In order to safely transport data, and installers, Apple chose to favor the usage of disk images rather self extracting installers. Since the early 90s, all Apple software installation disks have been distributed as either disk images or physical medias. Early Mac users would probably remember either using Apple’s DiskCopy, or Aladdin’s ShrinkWrap, for creating or mounting disk images. The current DMG file format is a direct descendant of the New Disk Image Format (aka NDIS) that Apple introduced with Disk Copy 6 in 1996. This file format used the resource fork to store all the meta data: file version, partition table, type of compression, checksums, etc… and more importantly where to find the data for the virtual disk sectors. The data fork only contained the raw data (compressed or not) of the virtual disk.

The astute reader may have noticed that, since the NDIS images used forks, it was not suitable for safe redistribution across the Internet. Disk images had typically to be encoded with either BinHex or UUencode. When Apple introduced MacOS X in 2001, they decided to solve the problem once and for all. They designed the DMG file format, which they called Universal Disk Image Format (aka UDIF). DMG is a flat file format in the sense that it does not contain any forks, but it is basically a wrapper around the traditional NDIS format. A typical DMG file is a concatenation of the data fork, followed by the resource fork of an NDIS disk image.

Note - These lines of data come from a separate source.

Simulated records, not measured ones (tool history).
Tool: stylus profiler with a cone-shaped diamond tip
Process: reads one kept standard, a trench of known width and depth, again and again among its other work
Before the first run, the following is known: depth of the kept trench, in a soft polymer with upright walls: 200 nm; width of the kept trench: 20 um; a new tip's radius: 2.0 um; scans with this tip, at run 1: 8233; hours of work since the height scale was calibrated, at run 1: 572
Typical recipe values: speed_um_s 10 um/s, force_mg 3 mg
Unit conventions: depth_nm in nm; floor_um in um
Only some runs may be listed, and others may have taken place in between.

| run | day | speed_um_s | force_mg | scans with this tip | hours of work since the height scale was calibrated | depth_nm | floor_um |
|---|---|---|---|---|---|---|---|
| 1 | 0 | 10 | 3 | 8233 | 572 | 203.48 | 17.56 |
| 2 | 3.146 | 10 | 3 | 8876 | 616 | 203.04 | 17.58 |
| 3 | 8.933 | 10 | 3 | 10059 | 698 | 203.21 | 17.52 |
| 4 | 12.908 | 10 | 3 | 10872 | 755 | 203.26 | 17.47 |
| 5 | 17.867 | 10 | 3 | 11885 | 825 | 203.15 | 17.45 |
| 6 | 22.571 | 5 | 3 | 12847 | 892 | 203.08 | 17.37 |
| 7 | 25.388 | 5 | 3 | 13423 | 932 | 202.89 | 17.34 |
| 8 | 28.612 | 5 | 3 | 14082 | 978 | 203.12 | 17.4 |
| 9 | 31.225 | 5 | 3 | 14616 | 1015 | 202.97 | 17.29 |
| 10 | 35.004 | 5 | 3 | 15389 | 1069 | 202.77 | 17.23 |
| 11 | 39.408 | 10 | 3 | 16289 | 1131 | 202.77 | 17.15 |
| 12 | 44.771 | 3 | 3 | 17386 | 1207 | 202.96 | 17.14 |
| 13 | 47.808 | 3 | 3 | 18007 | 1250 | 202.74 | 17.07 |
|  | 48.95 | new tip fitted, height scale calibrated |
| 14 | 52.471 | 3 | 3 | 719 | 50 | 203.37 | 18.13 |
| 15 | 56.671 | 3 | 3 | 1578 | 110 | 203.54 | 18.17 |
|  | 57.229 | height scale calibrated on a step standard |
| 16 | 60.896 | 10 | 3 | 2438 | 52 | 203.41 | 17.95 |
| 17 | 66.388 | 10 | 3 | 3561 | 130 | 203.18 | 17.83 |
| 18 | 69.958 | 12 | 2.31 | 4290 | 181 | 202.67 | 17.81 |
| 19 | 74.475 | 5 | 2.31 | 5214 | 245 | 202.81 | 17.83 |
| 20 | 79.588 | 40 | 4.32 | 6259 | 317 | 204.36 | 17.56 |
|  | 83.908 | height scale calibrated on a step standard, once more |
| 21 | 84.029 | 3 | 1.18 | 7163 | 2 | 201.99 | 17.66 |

Apple has never published the specifications of either the NDIS or the UDIF file format. The private DiskImage framework plays a central role in the implementation of DMG parsing and the mounting of disk images in general. The framework apparently supports plugins (see hdiutil plugins) but there is no developer documentation available. The only non-Apple plugin known was made by Connectix for VirtualPC images, during the PowerPC era (see Unlocking FireVault). However it does not appear that either VMWare nor Parallels have been able to use the private framework in recent times.

Although it is sad the DiskImage framework is closed, the DMG file format itself, is a bit of an open secret. It has been successfully reverse engineered many times, and there are a few open source implementations:

  • Several commercial software support it: MacDrive, PowerISO, MagicISO.
  • Vultur’s dmg2iso is probably the older open source implementation. It is a quick and dirty perl script to convert a DMG file into an ISO. It is deprecated, and its replacement is a cleaner and more complete C implementation called dmg2img.
  • Erik Larsson provides a series of Java tools that can parse DMG files. There is the simple DMGExtractor, but also the more complete HFSExplorer which provides a graphical interface to browse HFS+ volumes and DMG files.
  • Another interesting source is libdmg from planetbeing. It is a C library with UDIF and HFS+ support. It can be used to convert DMG from/to ISOs; extract files; or create DMG images from * scratch. The project was initially started as a way to manipulate Apple’s software restore packages for iPhone devices.
  • Finally, 7-zip on Windows is able to open and extract DMG files.